Mainly, it’s a coming of age story, but it’s also an origin story, of sorts — except, one that never shows the hero’s origins.
It probably goes without saying that Michael Keaton does an amazing job as main villain The Vulture. He’s an interesting choice for an antagonist — though he is a classic Spider-Man villain, he’s not nearly as well know as some others. But I think Marvel/Sony made the right choice forgoing the same old “big name” villains, and Keaton bring just the right tone to the character: a level of sinister, but not outright evil, derived from years of desperately trying to support his family, and frustration at the people he feels are preventing him from doing it. He was once a decent person, but years of excusing and doubling-down on his bad choices have pushed him past the point of redemption.
Most of the major supporting roles were also well done. Marissa Tomei is back as a far-too-young Aunt May, doing a good job trying to balance the motherly figure of the comics with a younger, hipper, modern single woman. (Though, I have it on very good authority that her wardrobe was awful.) Ned is a perfect foil for Peter, and almost exactly how I imagine a superhero’s best friend would react. The actor never plays him over the top, but always just barely holding back his excitement at being friends with Spider-Man (well, most of the time). And the mystery girl Michelle, played by Zendaya, has a small but very memorable role as a cynical but hilarious bystander, which it turns out may not be so minor after all.
On the topic of the supporting cast, I was interested to see how few of the classic Spider-Man characters appeared in this movie. If you know the source material, this won’t be unexpected; most of Peter’s best-know peers (Gwen, Mary Jane, Harry, etc) don’t show up until Pete’s in college. Despite being mainstays of Spider-Man’s story, particularly Harry Osbourne, this movie felt perfectly whole without them. It leaves Marvel/Sony a lot of room to grow in future movies, which I think is a good thing.

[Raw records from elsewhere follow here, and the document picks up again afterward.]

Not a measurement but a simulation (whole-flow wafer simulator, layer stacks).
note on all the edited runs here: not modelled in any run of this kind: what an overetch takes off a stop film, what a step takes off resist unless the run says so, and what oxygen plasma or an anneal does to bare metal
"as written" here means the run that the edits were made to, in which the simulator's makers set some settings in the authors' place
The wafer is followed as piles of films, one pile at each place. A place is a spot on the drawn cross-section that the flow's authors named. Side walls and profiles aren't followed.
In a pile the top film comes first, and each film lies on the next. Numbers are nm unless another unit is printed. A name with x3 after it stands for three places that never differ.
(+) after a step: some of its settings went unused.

The overall tone of the film was a good fit for the action going on. This was not an epic edge-of-your-seat blockbuster action movie. There was definitely some action, and choreographed very well, but it was definitely not the focus of the movie. The fight scenes were spaced out far enough apart to give the audience time to recover, and Peter time to absorb the fallout, but there were enough of them to give you the feel of Peter’s anxious and high-strung desire to do something. The story also advanced at a good pace; there wasn’t too much exposition, and the movie didn’t waste time on flashbacks to Peter’s spider bite (which is fine — we all know the story). As near as I can guess, the movie spans a few months of Peter’s life, and it managed to convey how those months simultaneously moved way too slow and way too fast for Peter.
Finally, possibly the best part of this movie is the comedy. The film was very upbeat and cheerful, with lots of friendly comedic banter between Peter’s high school friends and frenemies. Tony Stark’s dry personality, and Happy’s sour humor, both make an appearance, and the villain makes the requisite quips and puns, but it never feels overdone or forced. (Well, almost never — keep reading). And Spider-Man himself never stops talking to the bad guys, which is exactly how Spider-Man should be. The comedy just flows naturally into the conversations and action scenes; the audience where I saw it laughed constantly, and never groaned once.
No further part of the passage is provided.